If you’re angry at cuts to legal aid (and you should be), then don’t just direct your ire at David Cameron.

For those unlucky enough to sit through this morning’s press conference announcing changes to the justice system, let me give it to you in a nutshell.

The prime minister strode out, flanked by two union jack flags, before announcing he’ll be taking lunch with the Queen and Duke of Edinburgh, so he’d better speed through.

There followed a remarkable spiel of rhetoric and tabloid-pandering that may as well have been written at Wapping HQ.

Those that threaten people with knives will be jailed (whatever happened to that promise to jail everyone carrying a knife I wonder?).

Furthermore, you can now defend your home using reasonable force – a dramatic sea change in policy from previously, when, er, you could defend your home using reasonable force.

It begs the question, can you defend your home (using reasonable force) by threatening the burglar with a knife? Answers on a postcard please.

As we all knew in advance, sentences will not now be halved for an early guilty plea, leaving Ken Clarke’s justice department to find £130m in savings from elsewhere.

Yet on the subject of legal aid, Cameron devoted barely 10 seconds, merely trotting out the line that the UK spends more on legal aid than anywhere else in the world.

The prime minister appeared to think this a bad thing, seemingly seeking to hack away at the fundamental principle in our system that justice must be accessible to all. It’s a bit like when people wheel out the line: ‘Why should I be tolerant of them when they wouldn’t tolerate us in their country?’ It’s because this is the UK, and I’m proud of the human rights and freedoms that set us apart from so much of the world.

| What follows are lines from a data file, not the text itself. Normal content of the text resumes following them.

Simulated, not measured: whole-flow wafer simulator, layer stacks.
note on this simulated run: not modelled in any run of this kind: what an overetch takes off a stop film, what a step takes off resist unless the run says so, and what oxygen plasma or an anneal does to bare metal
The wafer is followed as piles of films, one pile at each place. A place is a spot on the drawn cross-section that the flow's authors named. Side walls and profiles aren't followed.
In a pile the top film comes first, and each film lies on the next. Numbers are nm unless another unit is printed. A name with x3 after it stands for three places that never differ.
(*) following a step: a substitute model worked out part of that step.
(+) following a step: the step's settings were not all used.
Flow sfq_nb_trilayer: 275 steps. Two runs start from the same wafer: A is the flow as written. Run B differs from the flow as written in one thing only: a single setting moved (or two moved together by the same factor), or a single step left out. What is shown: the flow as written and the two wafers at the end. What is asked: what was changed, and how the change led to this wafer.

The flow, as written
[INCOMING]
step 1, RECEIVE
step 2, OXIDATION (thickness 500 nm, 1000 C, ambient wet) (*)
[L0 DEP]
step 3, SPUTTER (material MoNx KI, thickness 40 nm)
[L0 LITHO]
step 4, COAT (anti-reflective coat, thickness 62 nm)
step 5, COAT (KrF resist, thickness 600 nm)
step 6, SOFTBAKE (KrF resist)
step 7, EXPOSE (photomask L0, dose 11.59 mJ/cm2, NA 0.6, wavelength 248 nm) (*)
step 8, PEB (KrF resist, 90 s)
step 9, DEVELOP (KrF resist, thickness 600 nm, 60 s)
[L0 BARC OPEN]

Yet whatever you think of the government, let’s save our real anger for my journalistic brothers posing to questions to Cameron.

They asked about Ken Clarke. Then they asked again, but slightly rephrased. They asked about government U-turns, splits and indecision. They asked about Libya, Scottish independence and the Greek tragedy at the EU. They even asked about the bow tie-wearing consultant who shouted at the PM last week.

Yet not a single reporter thought to question the government’s policy on legal aid – instead pursuing their own lazy, personality-driven agenda to the detriment of a fundamental pillar of our society.

Rome burnt, yet the nation’s journalists simply sat there and fanned the flames.